Last edited 1 year ago by Linda

Just got back from NZ. For hikes we really liked and Wellington was our favorite city. Check out the bakeries – Tomboy and Myrtle. Try Ortega for dinner.


Excellent – thanks!


Great post. We visited the North Island in 2001 and didn’t make it to the South Island as it was just a 5 day stopover on the way to Australia. Can’t wait to get back to the South Island someday. Will definitely look at this again!

Denise in COS

We spent 15 nights in New Zealand in 2014 as part of a 30 day RTW as we bid Bon Voyage to USAirways as a Star Alliance partner! Was it 140k for a first class RTW ticket or 120K? Anyway, we had some awesome flights including an Air NZ Business from Shanghai to Auckland. It was a 12 hour flight. Some of the best sleep I ever got on a plane. Another memorable flight was an Asiana “Suites” first class from JFK to Seoul. We were the only people in First. As you might imagine, service was over the top!

We did some of the things you did, but also spent more time on the North Island. Next time, you need to go to Napier! It’s a fascinating town with beautiful scenery and great wines.

My husband and I haven’t been to Australia, but every time we talk about going to Australia, we end up deciding we’d rather go back to New Zealand!


Very helpful post, Greg! Bruce and I definitely want to get to New Zealand in the next few years. I’m saving this post for future reference!


 “The penguins float in together in groups called “rafts”. When they reach the shore they waddle up a steep rocky hill, walk through rectangular tunnels built for them into the fence, and then (I assume) they say goodbye to each other before waddling off to their homes.”

I have to see this! Would it be difficult to get to Oamuru without a car?

Thank you for a wonderful, detailed report.


Great article, thanks for sharing! Will help me in planning my own trip someday!


One of the best things to do in NZ is to go “tramping” on one of the Great walks. You can book the huts which have basic bunks or you can camp or there are also lodges on the Routeburn and Milford track, and some others. Stewart island also has a walking track and of course Kiwi birds, among other species.


We spent 3.5 months in New Zealand several decades ago and probably a month total was spent in the backcountry on treks staying in huts or tent camping. The Milford Track even then was difficult to “book” in advance, but there are many, many, many other totally amazing multi-day hikes that are less well known and on which (at least at that time) we either had the huts to ourselves or shared with one or two other people. Two that stand out were Nelson Lakes and Tongariro, but I think we also did the Routebourne and Kepler, and some others as well that I’d have to look up.

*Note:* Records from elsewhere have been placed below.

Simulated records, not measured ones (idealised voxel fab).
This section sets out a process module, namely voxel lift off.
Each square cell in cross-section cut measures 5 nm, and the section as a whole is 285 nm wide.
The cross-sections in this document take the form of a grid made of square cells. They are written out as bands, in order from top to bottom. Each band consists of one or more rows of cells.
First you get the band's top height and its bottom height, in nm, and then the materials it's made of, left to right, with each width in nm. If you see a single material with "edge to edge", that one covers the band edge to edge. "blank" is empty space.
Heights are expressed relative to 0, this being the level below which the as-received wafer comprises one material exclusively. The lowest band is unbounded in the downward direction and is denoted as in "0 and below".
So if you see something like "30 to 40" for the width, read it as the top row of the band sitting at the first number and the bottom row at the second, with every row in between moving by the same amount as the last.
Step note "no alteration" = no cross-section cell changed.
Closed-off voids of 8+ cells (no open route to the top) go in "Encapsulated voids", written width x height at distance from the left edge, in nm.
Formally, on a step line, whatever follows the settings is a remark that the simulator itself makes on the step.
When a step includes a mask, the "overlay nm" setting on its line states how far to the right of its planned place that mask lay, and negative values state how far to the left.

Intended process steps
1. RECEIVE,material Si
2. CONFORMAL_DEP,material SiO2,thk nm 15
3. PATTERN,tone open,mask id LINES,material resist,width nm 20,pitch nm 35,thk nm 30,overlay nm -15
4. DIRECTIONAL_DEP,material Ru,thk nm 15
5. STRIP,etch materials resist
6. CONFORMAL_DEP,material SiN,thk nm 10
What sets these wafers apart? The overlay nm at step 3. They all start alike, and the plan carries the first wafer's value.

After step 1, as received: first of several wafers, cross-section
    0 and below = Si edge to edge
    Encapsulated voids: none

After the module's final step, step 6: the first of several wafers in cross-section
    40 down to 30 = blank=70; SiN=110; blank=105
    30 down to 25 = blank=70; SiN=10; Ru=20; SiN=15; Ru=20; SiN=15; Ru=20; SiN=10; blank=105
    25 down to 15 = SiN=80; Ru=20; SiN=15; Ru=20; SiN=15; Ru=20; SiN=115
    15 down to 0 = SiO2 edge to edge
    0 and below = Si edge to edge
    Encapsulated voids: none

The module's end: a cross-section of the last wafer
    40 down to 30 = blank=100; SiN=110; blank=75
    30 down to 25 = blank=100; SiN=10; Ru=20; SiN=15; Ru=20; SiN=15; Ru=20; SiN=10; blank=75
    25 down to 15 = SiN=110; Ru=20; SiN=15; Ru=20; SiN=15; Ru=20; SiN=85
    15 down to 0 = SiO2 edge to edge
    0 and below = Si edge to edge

In Nelson Lakes for several days we shadowed a kiwi who had just finished his Uni year. He was a fly-fisherman and at dinnertime each night he’d head for the nearest lake, watch quietly for 45 minutes or so, make one cast, and come back to the hut with a 5lb trout. In another hut (don’t remember where) we met a German who had a one-year, RTW ticket. New Zealand was his first stop and head already spent nine months there essentially in the same hut with occasional trips to town for food.

At that time, the huts (outside the super-popular tracks) cost (I think) 3 NZ dollars a night on the honor system.


It was. On our flight from NZ to Fiji I looked over at my wife (I guess, not technically my wife then), who is not a particularly emotional person, and there were tears in her eyes.


Those huts sound great, but they sold out instantly last year when they went on sale, so I had to book more expensive trips (at Abel Tasman NP and Routeburn track) with private companies who manage their own lodges. Fortunately there are some well-regarded options, but those were selling briskly as well. You have to plan well in advance if you want to do more than a day tramp on one of the Great Walks.